It was February and Akienreh Johnson was ready to let her frustration out into the open.

The sophomore guard had torn her ACL in the midst of the 2016-17 season, then was cleared in time for the start of her sophomore season. She had put in the work during practice and extra workouts. But she wasn’t seeing the results.

Johnson met with Michigan coach Kim Barnes Arico not about playing time, but about finding a way to start seeing the returns on those hours.

“AK, you’re doing great,” she recalled being assured by Barnes Arico and assistant coach Melanie Moore. “Just keep working, like, your time will come.”

Cliches and platitudes aren’t always the most reassuring advice. There turned out to be some truth to them this time.

The door opened for Johnson the following week at the Breslin Center, in the midst of an upset loss to Michigan State. Freshman forward Hailey Brown went down with a leg injury and Johnson’s name was called as much out of necessity as want. Three days later, at Minnesota, she was in the rotation.

Johnson had played just 12 minutes in the previous six games, sitting on the bench for the duration of four. When she got on the floor during that span, it was a stream of errors — a turnover, a missed shot, a long walk back to the bench.

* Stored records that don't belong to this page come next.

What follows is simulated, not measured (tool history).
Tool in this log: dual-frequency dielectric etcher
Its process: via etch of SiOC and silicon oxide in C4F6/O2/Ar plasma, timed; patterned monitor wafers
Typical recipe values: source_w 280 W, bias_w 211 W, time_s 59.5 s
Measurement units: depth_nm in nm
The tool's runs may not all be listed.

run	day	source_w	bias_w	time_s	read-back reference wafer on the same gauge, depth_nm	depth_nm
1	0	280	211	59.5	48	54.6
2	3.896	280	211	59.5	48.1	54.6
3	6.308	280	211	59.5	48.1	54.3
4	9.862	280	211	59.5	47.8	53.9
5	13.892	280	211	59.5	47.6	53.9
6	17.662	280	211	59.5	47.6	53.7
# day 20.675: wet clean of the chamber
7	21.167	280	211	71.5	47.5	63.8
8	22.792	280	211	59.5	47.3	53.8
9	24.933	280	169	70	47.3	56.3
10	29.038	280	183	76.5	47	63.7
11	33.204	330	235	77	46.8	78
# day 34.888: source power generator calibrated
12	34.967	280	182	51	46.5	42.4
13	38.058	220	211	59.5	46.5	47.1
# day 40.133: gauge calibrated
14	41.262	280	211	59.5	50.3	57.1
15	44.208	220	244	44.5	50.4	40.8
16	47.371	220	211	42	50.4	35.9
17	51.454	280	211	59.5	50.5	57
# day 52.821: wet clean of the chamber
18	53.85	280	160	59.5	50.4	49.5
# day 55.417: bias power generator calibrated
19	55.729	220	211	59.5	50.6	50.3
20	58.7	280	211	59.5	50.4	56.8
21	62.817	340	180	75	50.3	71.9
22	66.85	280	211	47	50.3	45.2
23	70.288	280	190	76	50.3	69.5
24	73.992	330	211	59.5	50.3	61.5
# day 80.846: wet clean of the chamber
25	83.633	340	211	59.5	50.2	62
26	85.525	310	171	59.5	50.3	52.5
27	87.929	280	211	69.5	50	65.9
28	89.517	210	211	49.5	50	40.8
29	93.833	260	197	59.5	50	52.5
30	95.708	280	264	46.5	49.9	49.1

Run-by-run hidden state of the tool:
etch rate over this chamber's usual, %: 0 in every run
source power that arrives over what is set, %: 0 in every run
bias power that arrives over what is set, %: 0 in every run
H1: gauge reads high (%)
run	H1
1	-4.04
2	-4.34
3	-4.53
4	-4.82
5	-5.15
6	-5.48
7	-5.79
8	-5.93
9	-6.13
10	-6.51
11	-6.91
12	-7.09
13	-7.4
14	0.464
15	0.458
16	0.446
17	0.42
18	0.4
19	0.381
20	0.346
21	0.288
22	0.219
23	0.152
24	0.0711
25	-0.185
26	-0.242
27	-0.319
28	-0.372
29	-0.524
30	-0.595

“Okay, I know I haven’t been playing but I have to make sure I know the plays,” Johnson said she told herself before the trip to Minneapolis. “Have to make sure I know multiple positions, have to make sure I was ready.”

Twenty six minutes and 19 points later, it was clear she had done at least that much.

As the Wolverines await a likely bid to the NCAA Tournament, Johnson has emerged seemingly out of nowhere as a go-to scorer. The contest against the Golden Gophers was the first sign.

After the game — a 93-87 loss for the Michigan women’s basketball team — Johnson’s teammates were impressed her output. She didn’t even realize how well she had played.

“All I know is that we lost,” Johnson said. “So after the game, my teammates told me, they said, ‘You know you had 19 points.’ And I was like, ‘Really?’ I thought I had like, seven or eight.”

With that, something clicked.

Johnson was already coming off a torn ACL when she came to Michigan, having suffered the same injury during her senior year at Rogers High School in Toledo, Ohio. When the same knee twisted the wrong way during an early morning practice in 2016, she didn’t even realize she had torn it again.

“I went like a week walking around on it thinking I was gonna come back to playing,” Johnson said. “Until I got my MRI.”

The second time around, Johnson’s rehab was longer than before, but she knew what was coming. When her knee didn’t bend, she knew it eventually would. When she still couldn’t walk, she knew she eventually would.

Even so, there were anxieties in returning. It took Johnson time to trust a knee that had twice suffered such a serious injury.

“I would like fall — and I’d be completely fine, like I wouldn’t be hurt — I would just fall,” Johnson said. “And I would have to sit out (of practice) because I was just nervous.”

With the sole exception of a midseason stretch filled mostly with non-conference blowouts, Johnson played sparingly. Whether she got on the floor for one minute or 20, though, her parents gave her feedback. If possible, Johnson would watch back the tape with them. If not, they’d watch it and give her feedback — constantly reminding Johnson of how far she’d come to be on the court at all.

“It’s like a really positive thing and they just wanna keep my head up,” Johnson said. “Because sometimes, you know, you get down on yourself if you don’t play.”

After taking off against Minnesota, Johnson has stayed in orbit. She played the hero on Senior Night, hitting a 3-point dagger against then-No. 13 Maryland to cap a 17-point performance, a shot she says she knew was going in before ever touching the ball. Johnson joked that night her success was because the Terrapins hadn’t included her on the scouting report. Penn State avoided that mistake and it didn’t matter.

At the Big Ten Tournament, the Nittany Lions players shouted “Right driver!” every time she touched the ball. Johnson scored 13 on 5-of-9 shooting in a blowout victory for the Wolverines anyway, driving whichever way she pleased.

Now, there are no more frustrations. Johnson has an easygoing demeanor about her as she sits in the Crisler Center’s media room after practice.

“I know that I can get to the basket either if they know what I’m gonna do or not,” she says. “… I know that I can score.”